Let's Encrypt Certificates: DNS Blocked

The certs Jenkins job has been failing for a while, ever since I blocked outbound DNS traffic to the Internet. The problem is lego queries DNS for each domain in the certificate request repeatedly until it sees the _acme-challenge TXT record it created. With DNS traffic blocked, it is never able to contact the configured DNS servers (was Cloudflare, now Quad9) so it just waits until its timeout expires.

Attempt 1: _acme-challenge CNAME

At first, I thought the problem was simply that lego just needed a DNS server. I couldn't remember why I configured it to use a third-party server, so I just disabled that. By default, it uses the same name servers as the operating system. Unfortunately, I quickly remembered the reason I needed to use an external DNS server: the internal name servers have different records for pyrocufflink.blue.

I remembered reading about using CNAME records to "redirect" ACME challenges to another domain, so I thought I would try that for pyrocufflink.blue:

_acme-challenge CNAME 5 _acme-challenge.o-ak4p9kqlmt5uuc.com

This should tell Let's Encrypt to look for its TXT record in the o-ak4p9kqlmt5uuc.com domain instead of the pyrocufflink.blue domain. Unfortunately, it seems that lego does not support this, even with LEGO_EXPERIMENTAL_CNAME_SUPPORT=true, for Namecheap.

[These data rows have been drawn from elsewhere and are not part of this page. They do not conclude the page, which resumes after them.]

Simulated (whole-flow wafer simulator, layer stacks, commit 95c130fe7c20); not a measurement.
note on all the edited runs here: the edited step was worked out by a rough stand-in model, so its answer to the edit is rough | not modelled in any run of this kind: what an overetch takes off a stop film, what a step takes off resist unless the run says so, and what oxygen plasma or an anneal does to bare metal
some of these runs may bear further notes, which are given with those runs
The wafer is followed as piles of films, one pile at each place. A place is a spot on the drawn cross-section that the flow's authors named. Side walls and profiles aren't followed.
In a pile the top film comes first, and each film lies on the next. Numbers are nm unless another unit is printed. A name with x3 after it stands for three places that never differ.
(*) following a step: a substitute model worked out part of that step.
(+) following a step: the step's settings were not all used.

In any case, I later discovered that this would not have helped.

Attempt 2: DNS-over-HTTPS Proxy

Since I couldn't get lego to work with the CNAME trick, I decided to try using a DNS-over-HTTPS (DoH) proxy to tunnel DNS queries to an external name server. I looked at dnscrypt-proxy and cloudflared, as these were the only two implementations of DNS-to-DoH proxies I could find. cloudflared is simple and requires no configuration, but it's a 40 megabyte binary. dnscrypt-proxy, on the other hand is a bit smaller (10 MB), but more complicated to run. It requires a configuration file and at least one reference to a list of public resolvers, which it must fetch and load when it starts up.

I made some modifications to the CI pipeline to support starting and stopping the DoH proxy, and configured lego to send its queries there instead. Unfortunately, this didn't work, either. It turns out lego only uses the configured name server to find the NS records for the domain in question. Once it gets the names of the authoritative name servers, it sends queries to them directly, NOT through the configured server.

I was able to determine this by watching the network traffic with tshark for both "normal" DNS and DoH-proxied DNS:

tshark -i any port domain
tshark -i lo -d tcp.port==5053,dns -d udp.port==5053,dns port 5053

(port 5053 is where dnscrypt-proxy is listening)

I could see lego making TXT and NS record requests to dnscrypt-proxy, and then switching to making TXT requred requests to external servers. I am not sure why it bothers making the initial TXT request, since it does not seem to care about the result, whether it is correct or not.

Temporary Solution

I am not sure exactly where to go from here. It seems lego is simply incompatible with strict DNS. I will most likely need to find an alternate ACME client that:

  1. Supports Namecheap API
  2. Works without access to the authoritative name servers
  3. Is simple enough to install that it can be run from a Jenkins job

Alternatively, I may investigate acme-dns. I may be able to combine CNAME records in the target domains pointing to a (sub-)domain hosted by acme-dns to get lego to work correctly. I would just have to make sure that the server is accessible both internally and externally.

In the meantime, I have added firewall rules to allow outbound DNS to Namecheap servers only.